In addition to these various regular and irregular changes in the variation of the compass, or declination of the needle, due to changes in the earth's magnetic field as a whole, there are local effects due to restricted regional disturbances of the earth's magnetic field or to local deposits of ore, or to volcanoes or other local causes. The effect of all these disturbances upon the declination of the needle must be determined by continual magnetic surveys of all portions of the earth's surface.
As a whole the earth's magnetic field is more uniform over the oceans than over the land, with all its disturbing topographical features. Yet this advantage is offset largely in navigation by the fact that every steel ship that sails the seas is a magnet, with its two magnetic poles and its neutral line where the two opposite magnetic forces are neutralized, as is the case with every magnet. The direction in which a steel ship lies with reference to the earth's magnetic field while it is being built determines the position of the magnetic poles in its hull and the position of its neutral line and this distribution of magnetism over a ship's hull must be taken account of in the installation of its standard compass. Every piece of horizontal and vertical iron aboard ship has an effect upon the variation of the compass and compensation must be made for such disturbing forces. The direction of sailing, the position in which a ship lies at dock, storms encountered at sea, the firing of batteries (on warships) are some of the factors that are operative in producing changes in the variation of the magnetic compass aboard a ship.

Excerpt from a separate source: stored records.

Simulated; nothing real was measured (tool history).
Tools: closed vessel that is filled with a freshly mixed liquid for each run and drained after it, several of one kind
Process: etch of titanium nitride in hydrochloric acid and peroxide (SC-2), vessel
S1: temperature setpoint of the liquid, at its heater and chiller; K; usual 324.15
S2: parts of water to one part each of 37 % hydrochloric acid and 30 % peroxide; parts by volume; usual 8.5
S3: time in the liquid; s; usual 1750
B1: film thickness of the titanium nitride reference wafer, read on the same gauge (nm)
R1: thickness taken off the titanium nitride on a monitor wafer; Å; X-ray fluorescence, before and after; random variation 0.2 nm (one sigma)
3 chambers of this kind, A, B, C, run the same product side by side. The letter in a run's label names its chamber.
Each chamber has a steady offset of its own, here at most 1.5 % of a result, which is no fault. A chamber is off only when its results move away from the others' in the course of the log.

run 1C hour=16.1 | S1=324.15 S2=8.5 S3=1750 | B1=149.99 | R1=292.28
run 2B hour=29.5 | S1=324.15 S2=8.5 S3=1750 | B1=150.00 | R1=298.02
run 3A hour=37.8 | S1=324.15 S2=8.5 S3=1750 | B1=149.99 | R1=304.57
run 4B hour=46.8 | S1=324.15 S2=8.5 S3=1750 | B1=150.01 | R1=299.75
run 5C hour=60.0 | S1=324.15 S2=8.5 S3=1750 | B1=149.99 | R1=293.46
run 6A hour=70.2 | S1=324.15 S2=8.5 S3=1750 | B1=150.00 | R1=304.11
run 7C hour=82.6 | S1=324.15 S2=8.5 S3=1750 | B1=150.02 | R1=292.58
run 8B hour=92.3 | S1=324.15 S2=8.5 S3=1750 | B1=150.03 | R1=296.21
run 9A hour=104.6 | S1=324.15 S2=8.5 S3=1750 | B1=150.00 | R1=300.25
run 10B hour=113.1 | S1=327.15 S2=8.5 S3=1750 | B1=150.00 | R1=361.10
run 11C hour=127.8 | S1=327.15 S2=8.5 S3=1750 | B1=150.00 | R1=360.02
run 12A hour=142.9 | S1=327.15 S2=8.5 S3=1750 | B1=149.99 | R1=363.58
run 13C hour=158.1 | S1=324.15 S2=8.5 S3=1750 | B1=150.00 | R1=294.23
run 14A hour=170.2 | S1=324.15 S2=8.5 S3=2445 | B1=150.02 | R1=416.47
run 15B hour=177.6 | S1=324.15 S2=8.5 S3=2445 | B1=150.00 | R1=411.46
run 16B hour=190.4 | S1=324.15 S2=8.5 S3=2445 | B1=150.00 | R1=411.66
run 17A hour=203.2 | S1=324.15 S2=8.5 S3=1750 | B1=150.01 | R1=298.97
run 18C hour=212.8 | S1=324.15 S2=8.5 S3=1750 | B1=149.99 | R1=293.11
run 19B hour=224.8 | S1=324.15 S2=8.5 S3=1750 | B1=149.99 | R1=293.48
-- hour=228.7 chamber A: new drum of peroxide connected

Every ship must undergo at frequent intervals magnetic surveys for the purpose of determining its magnetic constants and its "Table of Deviations of the Compass."
The direction in which the compass needle points aboard ship is the resultant of the effect of the earth's magnetic field and the magnetic field of the ship, and both fields are subject to continual and complicated variations from year to year, from day to day, and even from hour to hour!
The elements of the earth's magnetic field are determined for any one epoch by long-continued magnetic surveys carried on to a greater or less extent by the various nations of the world, and the results are published in the form of magnetic charts for land and sea, showing the values of the three magnetic elements, declination of the needle, dip or inclination, and horizontal intensity of the earth's field for a definite period. So rapid are even the long-period changes in the earth's magnetic field that a magnetic chart can be relied upon for only a very few years and fresh data for the construction of these charts that are so valuable to navigators and explorers must be gathered continually.
The Department of Terrestrial Magnetism of the Carnegie Institute of Washington is engaged in continual magnetic surveys of the earth by land and sea that are of the highest value not only to navigators but also to scientists interested in solving the great and mysterious problem of the underlying causes of the earth's magnetism.
To give an idea of the extent and scope of the work of this department it may be mentioned that its non-magnetic ship Carnegie made in the period 1909-1918 a total run of 189,176 nautical miles, nearly nine times the earth's circumference, with an average day's run of 119 nautical miles. Magnetic observations were made practically every day at a distance of 100 to 150 miles apart. In this nine-year period five cruises were made. On her first cruise the Carnegie sailed from St. John's, Newfoundland, to Falmouth, England, over practically the same course followed by the famous astronomer, Halley, in the Paramour Pink two centuries earlier to determine the variation of the compass. In her fourth voyage the Carnegie circumnavigated the world in sub-antarctic regions in 118 days—a record time. She has traversed all oceans from 80° North to the parallel of 60° South and has crossed and recrossed her own path and the path of her predecessor, the Galilee, many times, thus making it possible to determine for the points of intersection the secular changes in the magnetic elements.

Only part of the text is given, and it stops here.